I hope baby comes soon


----------



## trophywench (Jan 31, 2018)

LOL - there's quite a number of other people hoping that too, Helen!


----------



## trophywench (Feb 4, 2018)

Rather than start a thread - I thought I'd just tell you that Lily Annabel arrived safely at just past 5am today - her grandma has sent us a photo and I know I'm biased but of course she's lovely! 6lbs 15ozs and both doing well!

Thanks for your concern.  Dunno whether her mum's now stopped up-chucking but I hope so!


----------



## Northerner (Feb 4, 2018)

trophywench said:


> Rather than start a thread - I thought I'd just tell you that Lily Annabel arrived safely at just past 5am today - her grandma has sent us a photo and I know I'm biased but of course she's lovely! 6lbs 15ozs and both doing well!
> 
> Thanks for your concern.  Dunno whether her mum's now stopped up-chucking but I hope so!


Congratulations to all the family!


----------



## Lucy Honeychurch (Feb 4, 2018)

Congratulations on the safe arrival of Lily Annabel


----------



## grainger (Feb 4, 2018)

trophywench said:


> Rather than start a thread - I thought I'd just tell you that Lily Annabel arrived safely at just past 5am today - her grandma has sent us a photo and I know I'm biased but of course she's lovely! 6lbs 15ozs and both doing well!
> 
> Thanks for your concern.  Dunno whether her mum's now stopped up-chucking but I hope so!

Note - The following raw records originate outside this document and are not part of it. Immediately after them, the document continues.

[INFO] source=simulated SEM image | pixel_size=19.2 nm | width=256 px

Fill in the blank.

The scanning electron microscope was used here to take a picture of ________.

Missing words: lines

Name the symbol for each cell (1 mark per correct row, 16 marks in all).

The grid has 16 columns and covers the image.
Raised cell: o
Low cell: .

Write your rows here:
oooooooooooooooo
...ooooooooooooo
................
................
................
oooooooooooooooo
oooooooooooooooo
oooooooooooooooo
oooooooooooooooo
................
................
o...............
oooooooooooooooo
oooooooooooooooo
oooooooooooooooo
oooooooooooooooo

Whoop whoop!!!! Congratulations . Hope Mum is doing ok, beautiful name xx


----------



## SB2015 (Feb 4, 2018)

Glad all is well TW.


----------



## scousebird (Feb 4, 2018)

trophywench said:


> Rather than start a thread - I thought I'd just tell you that Lily Annabel arrived safely at just past 5am today - her grandma has sent us a photo and I know I'm biased but of course she's lovely! 6lbs 15ozs and both doing well!
> 
> Thanks for your concern.  Dunno whether her mum's now stopped up-chucking but I hope so!


Great news & a lovely name


----------



## trophywench (Feb 4, 2018)

Thanks all!  Great Grandad and I both have stinking colds so we won't be actually meeting her imminently - haven't heard when UHCW are chucking her out, if they haven't already - but are assuming no news is good news at the mo!


----------